In a letter to the committee and the Superintendent, the ACLU asserts that the team name and logo perpetuate damaging stereotypes about indigenous people.

“The very people whom the mascot’s proponents claim to be honoring are telling them to drop the mascot,” said Emma Bond, staff attorney with the ACLU of Maine and author of the letter. “It’s time for Skowhegan to do some serious listening to the people who are being harmed by this painful tradition.”

The ACLU points out that studies have shown using indigenous mascots lowers the self-esteem of native students and teach students that racial stereotyping is acceptable. In 2005, the American Psychiatric Association publicly called for “the immediate retirement of all American Indian mascots” because they teach “misleading, and too often, insulting images of American Indians.” More than 100 civil rights, educational, athletic and scientific organizations have made similar statements.

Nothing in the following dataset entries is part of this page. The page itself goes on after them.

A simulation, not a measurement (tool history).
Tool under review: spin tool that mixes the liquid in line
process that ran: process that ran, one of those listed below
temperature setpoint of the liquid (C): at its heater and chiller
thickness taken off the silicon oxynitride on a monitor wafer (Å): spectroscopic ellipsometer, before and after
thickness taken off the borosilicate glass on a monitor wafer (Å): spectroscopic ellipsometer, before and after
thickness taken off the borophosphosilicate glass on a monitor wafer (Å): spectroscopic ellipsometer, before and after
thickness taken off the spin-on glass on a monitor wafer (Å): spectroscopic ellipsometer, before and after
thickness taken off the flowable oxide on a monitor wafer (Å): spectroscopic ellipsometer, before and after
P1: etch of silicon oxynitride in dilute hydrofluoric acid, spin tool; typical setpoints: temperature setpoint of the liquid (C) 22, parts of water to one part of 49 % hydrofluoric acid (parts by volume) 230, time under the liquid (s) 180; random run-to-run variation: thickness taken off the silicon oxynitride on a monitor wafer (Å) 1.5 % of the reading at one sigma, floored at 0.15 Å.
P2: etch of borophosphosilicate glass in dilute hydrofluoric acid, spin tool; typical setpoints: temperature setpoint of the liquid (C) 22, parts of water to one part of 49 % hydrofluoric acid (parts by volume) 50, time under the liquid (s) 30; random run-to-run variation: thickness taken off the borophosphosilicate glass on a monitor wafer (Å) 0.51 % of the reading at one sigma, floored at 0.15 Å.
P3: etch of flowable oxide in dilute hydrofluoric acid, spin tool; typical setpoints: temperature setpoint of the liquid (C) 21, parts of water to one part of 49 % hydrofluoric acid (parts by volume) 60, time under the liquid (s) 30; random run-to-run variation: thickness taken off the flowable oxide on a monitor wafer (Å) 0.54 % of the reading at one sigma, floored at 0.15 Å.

As Penobscot Nation tribal ambassador Maulian Dana wrote in the Bangor Daily News on Tuesday, “We have said this does not honor us. We have said it is harmful. Experts have backed us up on both claims. Elders, tribal leaders, students, scientists, reformed Indian mascot lovers, politicians and people from every walk of life have made strong cases for dropping the Indian mascot.”

Skowhegan Area High School is the last high school in Maine to use an indigenous mascot. All other Maine schools who once used them have retired them following community campaigns and input from native people.

“Every single school district in Maine has said they no longer want to perpetuate this harm, except Skowhegan,” said Bond. “Now Skowhegan has another opportunity to do the right thing.”